ABSTRACT

This chapter builds upon concepts previously introduced to illustrate and explain advanced audio stream optimisation techniques by platform and genre. It notes special considerations for consoles, PCs, web and mobile devices, giving detailed examples of the setup for Burnout 3 music and crash streams, Club Football’s commentary and crowd roars, and the radio, music and cinematic streaming in Grand Theft Auto 4 and 5. It contrasts console implementations of Colin McRae Rally 5 ambiences and speech, with and without a hard drive, Race Driver GRID’s interleaved interactive music layers, pit radio and top-resolution graphics streams on DVD and Blu-ray and the commentary and crowd audio in Brian Lara Cricket 2007, straddling console generations with very divergent hardware capabilities.

Concepts: interleaved stream file and buffer structures, streaming system processor threads, layers of buffering, codec, channel count and buffer size interactions.

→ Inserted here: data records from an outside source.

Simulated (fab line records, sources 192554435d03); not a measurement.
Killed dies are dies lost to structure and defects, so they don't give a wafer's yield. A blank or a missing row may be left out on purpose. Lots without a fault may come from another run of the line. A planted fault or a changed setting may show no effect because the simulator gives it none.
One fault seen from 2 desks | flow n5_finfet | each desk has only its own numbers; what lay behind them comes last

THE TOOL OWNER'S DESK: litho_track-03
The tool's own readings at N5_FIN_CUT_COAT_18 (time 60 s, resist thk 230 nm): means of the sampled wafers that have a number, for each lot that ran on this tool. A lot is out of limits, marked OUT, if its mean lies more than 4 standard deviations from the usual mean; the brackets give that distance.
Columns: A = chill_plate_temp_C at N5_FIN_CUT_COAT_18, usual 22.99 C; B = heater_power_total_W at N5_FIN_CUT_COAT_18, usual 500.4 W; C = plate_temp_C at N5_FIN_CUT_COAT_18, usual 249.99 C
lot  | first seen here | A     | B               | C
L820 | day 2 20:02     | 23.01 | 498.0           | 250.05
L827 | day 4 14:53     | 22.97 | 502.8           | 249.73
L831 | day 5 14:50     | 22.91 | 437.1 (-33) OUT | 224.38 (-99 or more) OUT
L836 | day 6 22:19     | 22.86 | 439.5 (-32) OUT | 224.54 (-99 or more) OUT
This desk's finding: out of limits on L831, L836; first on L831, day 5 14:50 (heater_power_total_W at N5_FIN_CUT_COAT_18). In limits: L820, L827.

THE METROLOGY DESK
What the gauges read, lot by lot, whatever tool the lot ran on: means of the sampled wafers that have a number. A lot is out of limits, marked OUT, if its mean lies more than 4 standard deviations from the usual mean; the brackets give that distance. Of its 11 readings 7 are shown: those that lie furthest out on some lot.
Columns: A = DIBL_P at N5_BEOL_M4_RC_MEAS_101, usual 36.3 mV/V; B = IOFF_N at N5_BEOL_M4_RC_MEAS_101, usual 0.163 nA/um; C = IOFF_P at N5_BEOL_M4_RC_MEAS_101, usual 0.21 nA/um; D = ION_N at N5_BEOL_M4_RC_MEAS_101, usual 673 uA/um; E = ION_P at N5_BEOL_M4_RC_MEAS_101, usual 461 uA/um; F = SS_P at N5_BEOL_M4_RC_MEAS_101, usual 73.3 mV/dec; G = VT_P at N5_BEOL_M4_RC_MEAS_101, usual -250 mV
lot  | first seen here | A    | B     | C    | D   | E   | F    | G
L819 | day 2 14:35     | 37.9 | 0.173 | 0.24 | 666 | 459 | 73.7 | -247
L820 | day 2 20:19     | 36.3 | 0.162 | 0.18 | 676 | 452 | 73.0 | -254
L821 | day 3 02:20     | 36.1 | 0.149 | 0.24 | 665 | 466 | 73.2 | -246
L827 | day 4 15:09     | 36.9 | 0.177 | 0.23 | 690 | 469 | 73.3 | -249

Planar audio: group lengths, frames and strides, block sizes, loop alignment and glitchless rewinding, stream bank selection and alternation, bank and stream memory allocations compared, sharing the drive with non-audio systems, dynamic bank swapping, instantly starting streams with pre-roll stubs, variable, constrained and average bit rate streams, mobile music streams, co-operating with user-selected music, sample rate selection, smoothing spikes in decoder activity.